I wrote my first computer program in 1958 as an undergraduate at Stanford. In 1961 another student and I automated the halftime card stunts for football games, the earliest known application of computing to pixel graphics. I was nominated for “Pioneer in Computer Graphics,” but SIGGRAPH said human pixels didn’t count 🙂
While at Stanford I also served terms as dorm president and president of the Stanford Sports Car Club, and was awarded a grant to visit the Air Historical Branch of the Royal Air Force to research the history of the Eagle Squadrons, the American volunteers to the RAF. This was in support of an undergraduate honors thesis that was eventually published by the American Aviation Historical Society and was the first secondary source written about these pilots. Inquiries about copies should be made to the Society Webmaster
After graduating I became an Electronic Data Processing Officer in the United States Air Force, where I was awarded the Air Force Commendation Medal for my efforts in converting systems from assembly to high−level programming languages.
I then joined Honeywell, where I did new systems development and acted as technical liaison to the computer division of Nippon Electric. I was one of the three lead designers on an Air Force project called UNTS, the Undergraduate Navigator Training System, also known as the T-45 system.The system generated real-time synthetic landmass radar for 55 student stations, each of which could simulate flight up to Mach 2 and an altitude of 70,000 feet. It was the largest distributed real-time system of its day (early 1970s) with 150 networked computers and a gigabyte of real-time storage. It and its upgrades served for 37 years and trained over 20,000 students.
When Honeywell bought the GE computer business in 1969, I became involved with the Multics project, which was constructing a multi-user system that was at least 20 years ahead of its time. I managed a group that produced security enhancements for that system, acted as liaison to Nippon Electric in an unsuccessful attempt to sell a Multics system in Japan, and learned a lot about large-scale corporate mergers. Notably, that they almost never work.
I contributed to the design and verification of software for the Saab JA37B autopilot, which was the first full-authority digital fly-by-wire system to fly operationally.

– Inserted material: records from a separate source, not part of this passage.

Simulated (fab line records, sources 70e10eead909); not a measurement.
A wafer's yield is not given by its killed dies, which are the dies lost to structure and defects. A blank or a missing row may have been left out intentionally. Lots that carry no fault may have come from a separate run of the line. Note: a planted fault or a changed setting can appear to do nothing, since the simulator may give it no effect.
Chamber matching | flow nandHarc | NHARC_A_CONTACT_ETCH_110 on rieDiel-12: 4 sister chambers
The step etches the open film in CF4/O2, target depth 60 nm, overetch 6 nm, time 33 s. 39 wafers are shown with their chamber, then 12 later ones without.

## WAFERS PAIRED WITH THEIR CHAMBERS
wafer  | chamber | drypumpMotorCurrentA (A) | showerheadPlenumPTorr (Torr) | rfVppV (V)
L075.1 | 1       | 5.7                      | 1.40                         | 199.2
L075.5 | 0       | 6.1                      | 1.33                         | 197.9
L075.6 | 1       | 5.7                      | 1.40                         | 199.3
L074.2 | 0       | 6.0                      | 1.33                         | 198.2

I performed similar tasks for the Mark 48 torpedo and the Space Shuttle main engine controller. I led the engineering of several advanced electronic security systems, rose to the grade of Senior Research Fellow and won Honeywell’s highest award for technical achievement. I acted as a corporate-wide software project troubleshooter and, based on that experience, developed a course on systems engineering and project management that was attended by over 3,000 students in 13 countries.
I also was a regular consultant to the Weapons System Support Activity at the Naval Weapons Center, China Lake, where I focused on the management and verification of the A6E Operational Flight Program software.
I then became technical founder and Chief Scientist of Secure Computing Corporation where I led the creation of the Sidewinder security server and other security products.
My final position before retirement was as a Senior Scientist for Sandia National Laboratories, where I lead and participated in a variety of analysis projects.
After retirement I served a short tour as a cyber security consultant to the Advisory Committee on Reactor Safeguards of the Nuclear Regulatory Commission.
I have served on National Research Council committees that produced the following reports:
1991: Computers at Risk: Computing in the Information Age
1997: For the Record: Protecting Electronic Health Information
1999: Trust in Cyberspace
2003: Information Technology for Counterterrorism: Immediate Actions and Future Possibilities
2004: A Review of the FBI´s Trilogy Information Technology Modernization Program
2008: Protecting Individual Privacy in the Struggle Against Terrorists: A Framework for Program Assessment
2010: Proceedings of a Workshop on Deterring Cyberattacks: Informing Strategies and Developing Options for U.S. Policy
2010: Risk-Based Approaches for Securing the DOE Nuclear Weapons Complex.
I´ve also participated in the workshops “Cyber-Attack” and “Insider Threat” and have acted as a reviewer for many National Research Council reports. In recognition of the above service, December 2011 I was made a National Associate of the National Research Council. This is a special lifetime honor for those who have made extraordinary contributions to the work of the National Research Council.
I am listed as inventor on 13 patents in computer and communications security.
In 2016 I was elected to the American Model Yachting Association Hall of Fame, in recognition of my contributions to the hobby and sport of radio controlled model sailboats. I am the Historian for the U.S. Vintage Model Yacht Group, have edited its publication “The Model Yacht” since 1998, and have helped curate the sailing models of Nathanael Herreshoff which are in the Herreshoff Museum in Bristol, RI.
Selected publications pertaining to model and full-scale yachting:
Yankee III: Build and Sail a Model of a Famous J Class Yacht. (Book, 2003)
“‘That Peculiar Property:’ Model Yachting and the Analysis of Balance in Sailing Hulls.” In Proc 18th Chesapeake Sailing Symposium.
“Yankee: The Most Astonishing J” In Proc 4th Classic Yacht Symposium.
“RG65 Design” In Model Yachting (Journal of the American Model Yachting Association) Issue 165.